The Diplomat: James Soong: The End of an (Authoritarian) Era in Taiwan

Amid the coverage of Tsai Ing-wen’s resounding victory and re-election as president of Taiwan last week, scant attention was given to political veteran James Soong’s showing. The former Chinese Nationalist Party (KMT) heavyweight finished a distant third place with just 4.25 of the vote. This represented a drop of more than 8.5 percent from his 2016 campaign, though an improvement on the dismal 2.77 percent he received in 2012. More tellingly, 2020 marked the first year Soong’s People First Party contested an election without winning a single seat in Taiwan’s Legislative Yuan.

Prior to the election, the 77-year-old Soong had promised that this would be his last bid for power. Given his status as a perennial loser in democratic process – he was also trounced in the 2006 Taipei mayoral election – the fulfillment of this pledge might seem long overdue.

During his tenure as director-general of the Government Information Office (1979-1984) and director of the KMT’s Bureau of Cultural Affairs Committee (1984), Soong waged a campaign of repression against hundreds of writers, journalists, publishers, and artists. He is said to have pursued and persecuted his targets with zeal. Prominent on his resume is the crackdown against Formosa Magazine and Tangwai leaders in the aftermath of the Kaohsiung Incident of 1979.

He also famously stripped Associated Press reporter Tina Chou of her credentials over the reporting of the autopsy of Carnegie Mellon assistant professor Chen Wen-chen.

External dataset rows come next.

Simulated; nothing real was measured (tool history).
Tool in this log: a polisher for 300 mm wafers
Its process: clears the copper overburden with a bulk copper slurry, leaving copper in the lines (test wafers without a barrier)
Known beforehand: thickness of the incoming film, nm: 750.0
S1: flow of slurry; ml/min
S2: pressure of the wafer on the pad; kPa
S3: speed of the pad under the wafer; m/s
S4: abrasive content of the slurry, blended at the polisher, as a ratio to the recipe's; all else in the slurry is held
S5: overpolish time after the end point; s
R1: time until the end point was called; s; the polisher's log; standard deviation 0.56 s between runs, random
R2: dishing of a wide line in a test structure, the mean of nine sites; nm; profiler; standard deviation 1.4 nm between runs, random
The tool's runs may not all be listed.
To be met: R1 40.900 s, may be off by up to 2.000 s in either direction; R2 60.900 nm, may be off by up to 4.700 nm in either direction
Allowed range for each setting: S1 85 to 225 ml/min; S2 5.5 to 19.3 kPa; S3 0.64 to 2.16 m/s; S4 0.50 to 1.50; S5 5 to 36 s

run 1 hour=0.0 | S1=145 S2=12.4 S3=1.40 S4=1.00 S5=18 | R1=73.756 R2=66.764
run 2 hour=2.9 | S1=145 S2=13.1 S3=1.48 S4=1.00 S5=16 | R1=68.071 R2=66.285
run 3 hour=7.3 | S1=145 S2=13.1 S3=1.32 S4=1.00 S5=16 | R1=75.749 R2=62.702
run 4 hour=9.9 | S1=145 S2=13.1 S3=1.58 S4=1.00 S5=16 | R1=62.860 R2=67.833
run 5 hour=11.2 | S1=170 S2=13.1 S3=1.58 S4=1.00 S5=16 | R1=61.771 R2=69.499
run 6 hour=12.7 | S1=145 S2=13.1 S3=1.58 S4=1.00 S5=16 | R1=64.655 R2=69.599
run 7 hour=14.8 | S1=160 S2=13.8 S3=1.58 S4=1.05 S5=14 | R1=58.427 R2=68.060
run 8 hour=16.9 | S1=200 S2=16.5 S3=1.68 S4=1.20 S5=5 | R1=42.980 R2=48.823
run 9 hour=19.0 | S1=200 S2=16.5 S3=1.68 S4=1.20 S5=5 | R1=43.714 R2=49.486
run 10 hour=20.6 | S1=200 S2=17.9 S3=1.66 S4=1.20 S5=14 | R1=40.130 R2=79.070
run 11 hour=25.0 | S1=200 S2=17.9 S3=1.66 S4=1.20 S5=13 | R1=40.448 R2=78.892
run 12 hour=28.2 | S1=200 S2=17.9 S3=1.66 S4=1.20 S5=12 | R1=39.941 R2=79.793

One of Chen’s most prominent actions was to draw attention to the “professional students” – a euphemism for KMT spies – who were alleged to be present across campuses in the United States and elsewhere. While these claims are now known to be true, as GIO head, Soong poured scorn on them. Interestingly, former President Ma Ying-jeou was one of those accused of being a stooge. Specifically, there were accusations that he had taken photographs of Chen and eventual Vice President Annette Lu, among others, at pro-independence events.

For those who did not experience it, it is hard to convey the tinder-box levels of volatility that permeated Taiwan’s sociopolitical fabric at that time. Yet, far from attempting to mollify their irate supporters, Soong, Lien, and other Pan-Blue politicians actively encouraged the excesses. Several PFP lawmakers called for Chen’s murder – one of them on the floor of the legislature.

Asked to condemn these threats, Soong stonewalled. Lien went further, asserting that people would have the right to kill Chen if legal action failed. One should bear in mind that these men were key figures in a regime that had had Chen imprisoned on libel charges in 1986. As a close associate of the plaintiff, the academic and Pan-Blue politician Elmer Fung, Soong was said to have been instrumental in securing Chen’s conviction. In light of this history, these words could have been seen as more than empty bluster. At the very least, they were grossly irresponsible.

The protests continued for weeks, and the Pan-Blues’ final lawsuit to have the election results annulled was only rejected by the Taiwan High Court more than nine months after the election.

“By taking up these themes in its post-election demonstrations and declarations, the [Pan-Blue] Alliance and in particular Soong showed that these abuses were part of a deliberate tactic to assimilate Chen to a dangerous dictator,” writes Frank Muyard, assistant professor of  at Taiwan’s National Central University. “Thus, the KMT and the PFP were purported to be the real democratic parties fighting for the people, and the DPP the dictatorial party. The success of this tactic rested on a particular conception of democracy dominant among Pan-Blue supporters, in part linked to their feeling of having had power stolen from them by Chen Shui-bian in 2000.”

In their study of the social psychology of the 2004 elections, Olwen Bedford and Kwang-kuo Hwang make a related point about the KMT’s inability to demonstrate social responsibility in accepting defeat or to at least “play by the rules” in (initially) pursuing legal redress rather than mob violence: “There is little precedent within the KMT for rule-of-law thinking or democratic procedures as the party has largely retained a highly bureaucratic traditional top-down power structure in which subordinates have the habit of doing only what they are told to do and discussion of alternate viewpoints is discouraged.” Bedford and Hwang point out that Pan-Blue supporters who objected to the course being pursued were branded “wimps [who] should leave the party.”

This neatly captures the warped logic of the KMT old guard. It explains how a man like Soong, who thrived under an autocratic system of government, can play the victim, cast democratically elected presidents as tyrants, and hold forth on democratic values, as he has done in each election he has been involved in.

On January 11, hours after voters had once again overwhelmingly rejected him, Soong appeared to flip-flop on whether this was his last hurrah. Demonstrating the kind of nonpartisan attitude that does Taiwan proud, Tsai has twice appointed Soong her envoy to the APEC summit, so it’s not impossible that he still has some role to play.